It would important to display a knowledge of Iranian history and civilization—but watch out for little gaffes, “like calling the [Persian] Gulf the ‘Arabian Gulf.’”
It’s also not a good idea to overpraise, especially in public. In 1977, then-president Jimmy Carter went to Tehran. At a dinner with the Shah of Iran, Carter raised a glass to his host, and then raised his rhetorical glass even higher.
“Iran—because of the great leadership of the Shah—is an island of stability in one of the more troubled areas of the world,” said Carter. “This is a great tribute to you, your majesty and to your leadership and to the respect and admiration and love which your people give to you.”
A few days later, street protests began in Iran, leading eventually to the revolution, and decades of enmity with the United States.
There are, though, plenty of skillful ways to send a message in a diplomatic setting.
Nancy Soderberg, a diplomat under President Bill Clinton, remembers when the Administration agreed to receive Palestinian leader Yasser Arafat at the White House. For Arafat it was big coup to get invited to the president’s home. But there were limits.

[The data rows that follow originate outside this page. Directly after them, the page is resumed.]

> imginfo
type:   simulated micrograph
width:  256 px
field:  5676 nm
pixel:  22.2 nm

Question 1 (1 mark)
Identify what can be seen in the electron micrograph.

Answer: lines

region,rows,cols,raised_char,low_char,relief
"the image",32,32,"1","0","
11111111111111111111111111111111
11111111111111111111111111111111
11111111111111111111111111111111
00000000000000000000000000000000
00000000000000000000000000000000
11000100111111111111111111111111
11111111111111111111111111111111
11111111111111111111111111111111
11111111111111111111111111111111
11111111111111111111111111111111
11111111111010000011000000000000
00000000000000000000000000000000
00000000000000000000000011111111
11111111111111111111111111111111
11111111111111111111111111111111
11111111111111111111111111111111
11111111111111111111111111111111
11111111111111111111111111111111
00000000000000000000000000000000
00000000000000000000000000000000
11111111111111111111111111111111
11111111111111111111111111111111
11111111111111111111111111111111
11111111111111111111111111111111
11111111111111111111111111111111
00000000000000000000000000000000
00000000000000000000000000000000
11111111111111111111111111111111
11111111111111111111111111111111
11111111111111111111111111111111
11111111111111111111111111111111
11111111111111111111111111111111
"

Arafat wasn’t allowed to bring his pistol, which he took everywhere with him. And then there was the hugging: Arafat was a big hugger. It just wouldn’t do to have him photographed hugging the president of the United States.
“Right before the meeting President Clinton was being taught by his aides this jujitsu move where if you grabbed Arafat’s elbow, pushed your hip out, there was no way he could hug him,” said Soderberg. “That’s exactly what Clinton did to avoid a picture of him being hugged.”
Arafat did eventually did get his man—seven years later. He and Clinton were finally captured locked in embrace, on neutral territory—Switzerland.
Not that you’d expect quite such warm body language between Obama and Rohani this week. One step at a time.